How to lock threads only if they have to work on non overlapping rows of the dataset-CodePudding

I have that method that is executed in multithread. The method have to read some rows where there are two DateTime fields, start and stop. The method than have to apply some modifications to the dataset itself and have to do other operations on other datasets. Currently I'm locking the execution of the method using a lock to prevent the method to work on the dataset from different threads. The solution works but it's not optimal, ideally I would like to lock only if I'm trying to modify a shared set of rows. I would like to allow the execution when I'm trying to work on the same dataset, but in different time ranges of the datasets that are not overlapping to the executing once.

If the problem was to lock "per row" I would like to use a concurrent dictionary where I lock using the row id, something like that:

var key = myConcurrentDictionary.GetOrAdd(rowNr, new object());
lock (key)
{
    DoWork(rowNr);
}

But in my case I'm working on a range of rows and I don't know how can I achive my objective.
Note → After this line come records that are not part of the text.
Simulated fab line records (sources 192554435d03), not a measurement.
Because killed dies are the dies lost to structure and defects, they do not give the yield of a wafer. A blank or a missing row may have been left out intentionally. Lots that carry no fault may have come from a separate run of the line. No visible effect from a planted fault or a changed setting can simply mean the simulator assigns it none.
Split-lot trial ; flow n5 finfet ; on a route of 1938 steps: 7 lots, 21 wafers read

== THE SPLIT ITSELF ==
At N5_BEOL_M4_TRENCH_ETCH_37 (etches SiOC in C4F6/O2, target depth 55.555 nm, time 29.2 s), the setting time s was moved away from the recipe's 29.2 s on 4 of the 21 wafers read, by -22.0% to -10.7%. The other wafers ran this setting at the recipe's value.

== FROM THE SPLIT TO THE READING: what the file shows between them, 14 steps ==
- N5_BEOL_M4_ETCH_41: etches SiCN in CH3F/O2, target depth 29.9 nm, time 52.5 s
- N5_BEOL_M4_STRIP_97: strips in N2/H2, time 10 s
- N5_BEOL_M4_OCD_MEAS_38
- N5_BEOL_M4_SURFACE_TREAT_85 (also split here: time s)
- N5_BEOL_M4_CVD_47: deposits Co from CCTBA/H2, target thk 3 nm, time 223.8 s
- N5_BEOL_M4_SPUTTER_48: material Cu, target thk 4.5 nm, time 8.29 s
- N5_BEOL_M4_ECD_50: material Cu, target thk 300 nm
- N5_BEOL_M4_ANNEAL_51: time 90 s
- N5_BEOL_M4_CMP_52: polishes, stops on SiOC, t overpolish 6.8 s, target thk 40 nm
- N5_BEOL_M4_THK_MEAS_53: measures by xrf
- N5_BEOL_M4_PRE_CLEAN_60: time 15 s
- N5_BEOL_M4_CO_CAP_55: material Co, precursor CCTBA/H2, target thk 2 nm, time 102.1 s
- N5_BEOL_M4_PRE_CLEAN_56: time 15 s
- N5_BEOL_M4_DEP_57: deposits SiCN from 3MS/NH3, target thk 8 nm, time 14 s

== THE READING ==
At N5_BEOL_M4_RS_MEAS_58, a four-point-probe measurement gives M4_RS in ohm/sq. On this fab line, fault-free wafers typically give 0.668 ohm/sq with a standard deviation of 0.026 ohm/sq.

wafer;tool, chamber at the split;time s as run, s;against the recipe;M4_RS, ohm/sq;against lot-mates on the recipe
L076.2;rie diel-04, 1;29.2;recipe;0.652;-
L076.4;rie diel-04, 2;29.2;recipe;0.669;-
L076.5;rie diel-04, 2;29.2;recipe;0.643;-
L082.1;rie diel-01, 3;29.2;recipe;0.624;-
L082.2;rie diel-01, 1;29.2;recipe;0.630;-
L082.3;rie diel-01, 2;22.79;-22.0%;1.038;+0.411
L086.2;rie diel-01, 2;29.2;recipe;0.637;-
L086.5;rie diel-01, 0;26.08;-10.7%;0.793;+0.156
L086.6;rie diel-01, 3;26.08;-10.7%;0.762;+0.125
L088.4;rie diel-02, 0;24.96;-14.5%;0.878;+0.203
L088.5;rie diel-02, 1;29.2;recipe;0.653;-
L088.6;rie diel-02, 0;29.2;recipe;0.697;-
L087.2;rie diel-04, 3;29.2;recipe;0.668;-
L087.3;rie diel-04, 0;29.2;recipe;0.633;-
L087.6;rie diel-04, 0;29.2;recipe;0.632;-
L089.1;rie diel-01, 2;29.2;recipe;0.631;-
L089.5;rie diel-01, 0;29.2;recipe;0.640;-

CodePudding user response：

Here is a custom RangeLock implementation, that allows acquiring exclusive locks on ranges between generic boundaries:

/// <summary>
/// A mechanism that enforces exclusive access to resources associated with ranges.
/// </summary>
public class RangeLock<TBoundary>
{
    // Represents a lock that is currently acquired or pending.
    private class Entry
    {
        public TBoundary Start { get; init; }
        public TBoundary End { get; init; }
        public TaskCompletionSource<object> TCS; // It's null when acquired.
        public int Countdown; // Number of older entries that are overlapping this.
        public List<Entry> Overlapped; // Newer entries that are overlapped by this.
    }

    private readonly IComparer<TBoundary> _comparer;
    private readonly List<Entry> _entries = new();

    public RangeLock(IComparer<TBoundary> comparer = default)
    {
        _comparer = comparer ?? Comparer<TBoundary>.Default;
    }

    /// <summary>Acquires an exclusive lock on the specified range.</summary>
    /// <param name="start">The inclusive lower bound of the range.</param>
    /// <param name="end">The exclusive upper bound of the range.</param>
    /// <returns>A token that identifies the acquired exclusive lock.</returns>
    public Task<object> WaitAsync(TBoundary start, TBoundary end)
    {
        if (_comparer.Compare(end, start) < 0)
            throw new ArgumentOutOfRangeException(nameof(end));
        var entry = new Entry() { Start = start, End = end };
        lock (_entries)
        {
            foreach (var older in _entries)
            {
                if (Overlaps(entry, older))
                {
                    (older.Overlapped ??= new()).Add(entry);
                    entry.Countdown  ;
                }
            }
            _entries.Add(entry);
            if (entry.Countdown == 0) return Task.FromResult((object)entry);
            entry.TCS = new TaskCompletionSource<object>(
                TaskCreationOptions.RunContinuationsAsynchronously);
            return entry.TCS.Task;
        }
    }

    public object Wait(TBoundary start, TBoundary end)
        => WaitAsync(start, end).GetAwaiter().GetResult();

    /// <summary>Releases a previously acquired exclusive lock.</summary>
    /// <param name="token">A token that identifies the exclusive lock.</param>
    public void Release(object token)
    {
        if (token == null) throw new ArgumentNullException(nameof(token));
        if (!(token is Entry entry)) throw new ArgumentException("Invalid token.");
        lock (_entries)
        {
            if (!_entries.Remove(entry))
                throw new ArgumentException("Unknown token.");
            if (entry.Overlapped == null) return;
            foreach (var overlapped in entry.Overlapped)
            {
                overlapped.Countdown--;
                if (overlapped.Countdown == 0)
                {
                    Debug.Assert(overlapped.TCS != null);
                    overlapped.TCS.SetResult(overlapped);
                    overlapped.TCS = null;
                }
            }
        }
    }

    private bool Overlaps(Entry entry1, Entry entry2)
    {
        return (
            _comparer.Compare(entry1.Start, entry2.Start) <= 0 &&
            _comparer.Compare(entry1.End, entry2.Start) > 0
        ) || (
            _comparer.Compare(entry2.Start, entry1.Start) <= 0 &&
            _comparer.Compare(entry2.End, entry1.Start) > 0
        );
    }
}

Usage example:

var locker = new RangeLock<DateTime>();

DateTime start = new DateTime(2022, 3, 1); // Inclusive
DateTime end = new DateTime(2022, 4, 1); // Exclusive
// This range represents the whole month March, 2022.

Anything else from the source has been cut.